When I was contemplating reading this book, I checked out GoodReads. Many of the comments expressed thin-lipped disapproval of her obsession with ‘sucking-off’ men, even though she has openly acknowledged her lesbianism. Her relationship with her partner Heather is written with sensitivity and respect, and one of her lasting regrets is that she ‘came out’ to her mother. This revelation, she fears,led to her mother’s sudden death. I had vowed that I wouldn’t be so censorious and judgmental about the ‘sucking-off’ but there’s just too much for me. A wicked glee in being ‘naughty’ has its use-by date, and eighty years of age is well past it. It just felt a bit pathetic, and left with me with disturbing visual images of her. Especially when I looked in the mirror at myself. Thank heavens the lockdown is over, I have had my hair cut, and I look like me again.
My rating: 6/10
Sourced from: I actually bought it, full price, as an e-book.
I saw The Real Marigold Hotel when all the mature aged singles settled into India, to learn as much as they could. I can understand why some Brits might not enjoy the astrology, gurus, yoga, learning Hindi etc but then those people would not have gone on the experiment. I loved the Taj Mahal, the luxury train trips and the Ganges River etc and would do it again in a heartbeat.

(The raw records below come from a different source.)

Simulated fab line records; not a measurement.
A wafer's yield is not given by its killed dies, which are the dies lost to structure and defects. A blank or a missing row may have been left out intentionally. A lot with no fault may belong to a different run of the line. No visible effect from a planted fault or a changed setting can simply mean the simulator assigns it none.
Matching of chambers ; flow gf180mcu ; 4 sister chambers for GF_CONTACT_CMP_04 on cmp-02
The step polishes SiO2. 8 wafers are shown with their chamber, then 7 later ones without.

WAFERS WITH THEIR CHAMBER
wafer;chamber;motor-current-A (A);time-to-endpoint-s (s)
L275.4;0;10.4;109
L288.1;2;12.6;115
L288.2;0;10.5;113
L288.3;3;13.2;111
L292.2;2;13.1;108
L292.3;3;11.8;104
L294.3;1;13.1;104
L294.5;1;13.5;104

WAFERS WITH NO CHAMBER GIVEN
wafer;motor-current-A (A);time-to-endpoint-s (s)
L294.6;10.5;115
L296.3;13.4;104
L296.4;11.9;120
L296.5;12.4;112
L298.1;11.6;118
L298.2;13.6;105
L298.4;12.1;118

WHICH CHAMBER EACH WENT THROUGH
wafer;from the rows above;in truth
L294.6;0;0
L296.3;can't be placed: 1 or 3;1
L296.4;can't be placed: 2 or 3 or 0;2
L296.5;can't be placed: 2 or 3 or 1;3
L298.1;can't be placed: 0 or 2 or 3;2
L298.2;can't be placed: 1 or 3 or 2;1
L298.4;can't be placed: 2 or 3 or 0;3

Although Miriam Margolyes seemed to have a good time, I wonder how sensitive she was to her fellow travellers and to the locals.
I avoid celebrity autobiographies like the plague because they can change how I feel about the writer. The Offspring gave me Ruth Cracknell’s, and I’d always really liked her, but the book made me think that I wouldn’t have liked her at all in real life. And yes, the name dropping!
Mirka Mora’s is the same, a terrific artist but her book was downright tedious.